To IP or not to IP?

June 2010 Integrated Solutions

Is IP (Internet protocol) really the question to ask?

It seems at every turn that I hear about retailers with IP initiatives and sales folks – excuse me, 'Vendor Partners' – come running with their own products and solutions that they think you need. I once heard a loss prevention professional say that “most technology providers try to make your problems fit their solutions. A true partner will provide you the solutions so that you can solve your own problems – that is a true partner.”

In my opinion, that is what has been lacking in the solutions that have been available over the past several years; they have great features and offer very specific solutions, but none of them allow the LP professional to effectively implement exactly what they are looking for without limiting future changes.

So to the point of the title of this article: If 'Going IP' is not really the question, then what is the point? Well, one of the most exciting facets of IP surveillance technology is that you are afforded the ability to think outside of the DVR (digital video recorder) box that is so familiar these days. After all, DVRs are just software, storage, processing and encoding in a box, so why not just build your solution with common off-the-shelf components that allow full interoperability and scalability?

Many manufacturers have it in their best interest to lock you into their hardware and their solutions, so this is one of those 'things they do not want you to know'. With the advent of IP-based surveillance, you have the freedom to get away from proprietary and closed environments! Would you not like your surveillance to operate just like your corporate computing, or any other PC-based application that you use every day? It is the most flexible approach for the longest return on your investment.

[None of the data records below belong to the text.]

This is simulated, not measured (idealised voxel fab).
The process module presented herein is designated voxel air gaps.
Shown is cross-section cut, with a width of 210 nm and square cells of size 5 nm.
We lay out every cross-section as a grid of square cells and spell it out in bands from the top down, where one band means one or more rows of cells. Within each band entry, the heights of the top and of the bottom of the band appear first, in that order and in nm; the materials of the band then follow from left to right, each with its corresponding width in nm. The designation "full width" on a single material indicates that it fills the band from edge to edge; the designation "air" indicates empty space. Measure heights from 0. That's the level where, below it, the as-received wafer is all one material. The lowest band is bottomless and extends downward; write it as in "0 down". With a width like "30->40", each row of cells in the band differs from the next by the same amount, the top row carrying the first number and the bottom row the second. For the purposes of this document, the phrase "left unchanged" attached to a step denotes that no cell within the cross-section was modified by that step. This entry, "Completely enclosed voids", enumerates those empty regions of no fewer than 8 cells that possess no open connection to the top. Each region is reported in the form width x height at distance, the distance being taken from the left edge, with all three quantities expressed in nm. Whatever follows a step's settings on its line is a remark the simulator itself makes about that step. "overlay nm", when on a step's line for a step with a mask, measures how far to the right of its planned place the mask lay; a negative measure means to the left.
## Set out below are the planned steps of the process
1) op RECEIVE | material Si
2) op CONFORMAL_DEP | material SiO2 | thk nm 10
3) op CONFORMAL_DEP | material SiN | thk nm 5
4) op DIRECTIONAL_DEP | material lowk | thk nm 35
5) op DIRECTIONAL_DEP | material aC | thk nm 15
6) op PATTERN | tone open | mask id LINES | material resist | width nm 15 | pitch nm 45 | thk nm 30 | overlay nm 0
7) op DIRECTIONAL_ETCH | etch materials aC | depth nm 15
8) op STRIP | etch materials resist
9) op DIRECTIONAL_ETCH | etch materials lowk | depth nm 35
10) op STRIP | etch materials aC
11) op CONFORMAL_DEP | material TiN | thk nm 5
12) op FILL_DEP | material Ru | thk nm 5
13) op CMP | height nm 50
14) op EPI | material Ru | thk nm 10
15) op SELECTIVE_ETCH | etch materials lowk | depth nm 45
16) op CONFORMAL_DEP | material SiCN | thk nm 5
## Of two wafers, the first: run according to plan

So what about ‘Going IP’? “Can I not just implement a hybrid DVR to help me bridge the gap?” Well, yes.

But how is that any better than your existing DVR environment? I would bet that it is proprietary, with its own approach to analytics, business intelligence, maybe access control, exception-based reporting, etc. Also, let us say that one of those analogue cameras fails and you would rather replace it with a much better IP camera. Well, it is an analogue channel! If you already put in the limit of IP cameras to that box, what are you going to do?

With an open platform approach, using common off-the-shelf stuff, you can build a system that leverages your existing cameras with encoders, add IP cameras, and it will all operate on a unified holistic platform on which you can layer anyone’s analytics, access control, or other solution of your choice. Also use cellular broadband if you need to, WiFi, or any other common protocol. When an analogue camera dies, replace it with an IP camera, and move that encoder to the next store that has a failing DVR.

The migration path is much more palatable than we have been led to believe so IP is attainable, without sacrificing your existing investment.

The point here is: technology is changing rapidly, but that does not mean that you have to throw out your current investment and suffer the slings and arrows of that outrageous fortune. With the rapidly changing technology, you are afforded many more options than you may realise. By putting yourself on the road to open and interoperable systems, your risk is greatly reduced and you have the ability to bob and weave in whatever manner you may need going forward.